Funeral will take place here tomorrow, family sources said. His embalmed body will be kept at his bungalow in the civil lines area here to enable people to pay their last respects.
The body of 87-year-old will later be taken to the BJP office before cremation at Chandpol ground. As the news of his death this morning spread, leaders from across the political spectrum rushed to his residence to pay their tributes.


His father’s name was Shri Devi Singh Shekhawat and his mother was Shrimati Banne Kanwar. He was born in the village of Khachariawas, in the district of Sikar in Rajasthan. He is married to Shrimati Suraj Kanwar and they have a daughter Shrimati Ratan Kanwar who is married to Shri Narpat Singh Rajvi, senior BJP leader of Rajasthan and a former cabinet minister in the Govt. of Rajashan.

Political Life

Bhairon Singh Shekhawat enjoyed the enviable reputation of ‘Ajatshatru’ — for having friends across the political spectrum in his over five decades-long political career.

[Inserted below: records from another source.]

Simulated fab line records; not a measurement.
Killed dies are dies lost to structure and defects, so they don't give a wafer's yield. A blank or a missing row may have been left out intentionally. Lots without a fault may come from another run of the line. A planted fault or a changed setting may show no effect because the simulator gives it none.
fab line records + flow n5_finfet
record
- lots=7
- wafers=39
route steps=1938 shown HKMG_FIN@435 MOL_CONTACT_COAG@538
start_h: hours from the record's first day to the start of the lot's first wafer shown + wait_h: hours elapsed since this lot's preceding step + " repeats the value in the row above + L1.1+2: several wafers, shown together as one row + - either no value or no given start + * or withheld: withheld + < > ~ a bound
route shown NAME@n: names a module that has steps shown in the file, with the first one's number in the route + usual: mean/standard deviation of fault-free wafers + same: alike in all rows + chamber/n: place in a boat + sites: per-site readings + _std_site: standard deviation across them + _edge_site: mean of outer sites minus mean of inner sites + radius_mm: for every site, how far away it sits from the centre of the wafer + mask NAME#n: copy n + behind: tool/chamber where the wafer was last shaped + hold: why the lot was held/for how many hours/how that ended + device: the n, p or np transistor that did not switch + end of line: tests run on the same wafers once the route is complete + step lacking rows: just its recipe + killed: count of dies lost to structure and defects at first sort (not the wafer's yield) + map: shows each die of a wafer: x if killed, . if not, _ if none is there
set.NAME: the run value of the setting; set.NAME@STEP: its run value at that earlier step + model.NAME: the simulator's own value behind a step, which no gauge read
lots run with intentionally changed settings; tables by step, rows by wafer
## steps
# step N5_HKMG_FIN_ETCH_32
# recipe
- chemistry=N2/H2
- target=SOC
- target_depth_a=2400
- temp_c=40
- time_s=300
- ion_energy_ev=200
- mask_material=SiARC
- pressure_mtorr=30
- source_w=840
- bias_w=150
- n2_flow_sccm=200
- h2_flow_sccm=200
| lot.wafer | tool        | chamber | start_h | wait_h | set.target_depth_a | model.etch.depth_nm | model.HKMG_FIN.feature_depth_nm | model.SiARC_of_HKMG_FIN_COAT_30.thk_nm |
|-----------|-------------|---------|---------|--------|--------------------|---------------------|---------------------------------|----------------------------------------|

The “Rajasthan Ka Ek hi Singh” as he is popularly lauded by the millions of his supporters, Bhairon Singh Shekhawat is one of the oldest anti-Congress leaders alive in India. An RSS functionary from a young age, he quit his job in Police force and joined politics in 1952

Till 1977, the Indian National Congress won elections in majority of the states in India. Shekhawat always posed to be a threat to the Congress in Rajasthan.
He served as the Chief Minister of Rajasthan state three times, from 1977 to 1980, 1990 to 1992, and 1993 to 1998.

Shekhawat was elected as the Vice President of India in the year 2002. Shekhawat was the only member of the Rajasthan Assembly to have won in every assembly election since 1952, except 1972 when he lost from Gandhi Nagar in Jaipur.

His tenure as the chief minister of the desert state was marked by pragmatism as his government launched path-breaking policies. His brainchild – the Antyodaya scheme to help the poorest of the poor, brought international accolades for Shekhawat with the then World Bank Chief Robert McNamara describing him as the Rockefeller of India.